Messages from Keidanren Executives March, 2017 Meeting Basic Needs Makes for Fine Manners
When I get together with other members of my generation, the talk invariably turns to the topics of grandchildren and illnesses. Regrettably, instead of writing about my grandchildren, here I would like to turn to a different topic.
Still, in a sense, the topics of grandchildren and illnesses can serve as metaphors for Japan's future (its children) and its present (the elderly).
First, if we look to the present, is Japan's social welfare system truly sustainable? Since Japan has already become a super-aging society, its spending on social security and healthcare continues to increase, but the sustainability of this system—including the source of funds for this spending—is extremely precarious.
In addition, if we look to the future, Japan faces a declining population, and there are questions about whether it can maintain its current level of affluence in the future. The increase in irregular employment among younger workers saps their motivation and is holding down Japan's labor productivity. In an environment in which the potential economic growth rate is now below 1%, even cries for economic growth ring hollow.
Nevertheless, we cannot afford to simply despair. In his new book, Population and Japan's Economy, published last year, Professor Hiroshi Yoshikawa strongly admonishes that Japan's "pessimism about a declining population has gone too far." While a declining population is a big problem, he argues that what is more important for economic growth is innovation. Businesspeople like us need to forge ahead to create product innovations that will generate new sources of demand.
Still, it is an illusion to think that innovation will resolve all of the issues we face. Events that shocked the world last year, such as the Brexit (Britain votes to leave the EU) and the election of Donald Trump, in my view stemmed from social unrest caused by the problems of rising inequality and poverty.

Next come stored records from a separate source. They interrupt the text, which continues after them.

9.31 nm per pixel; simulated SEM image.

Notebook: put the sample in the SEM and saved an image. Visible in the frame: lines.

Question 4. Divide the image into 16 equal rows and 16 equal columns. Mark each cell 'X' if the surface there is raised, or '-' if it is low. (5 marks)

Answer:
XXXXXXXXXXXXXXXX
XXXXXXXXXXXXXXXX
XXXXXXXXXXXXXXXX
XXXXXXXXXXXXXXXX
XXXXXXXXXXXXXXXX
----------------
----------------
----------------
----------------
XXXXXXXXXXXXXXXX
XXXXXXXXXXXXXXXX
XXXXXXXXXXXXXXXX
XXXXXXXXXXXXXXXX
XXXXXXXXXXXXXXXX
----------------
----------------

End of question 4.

There is an expression in Japanese, which comes from a Chinese saying, that loosely translates into English as "Meeting basic needs makes for fine manners." In other words, it is only once people's basic needs are satisfied in their daily lives that they can begin to make rational decisions. Likewise, Japan must not take the position that these global trends are simply somebody else's problem. We must squarely face the issues of rising inequality and poverty and, to minimize social unrest, work hard on reforming the taxation system to promote a redistribution of income and a sustainable social welfare system.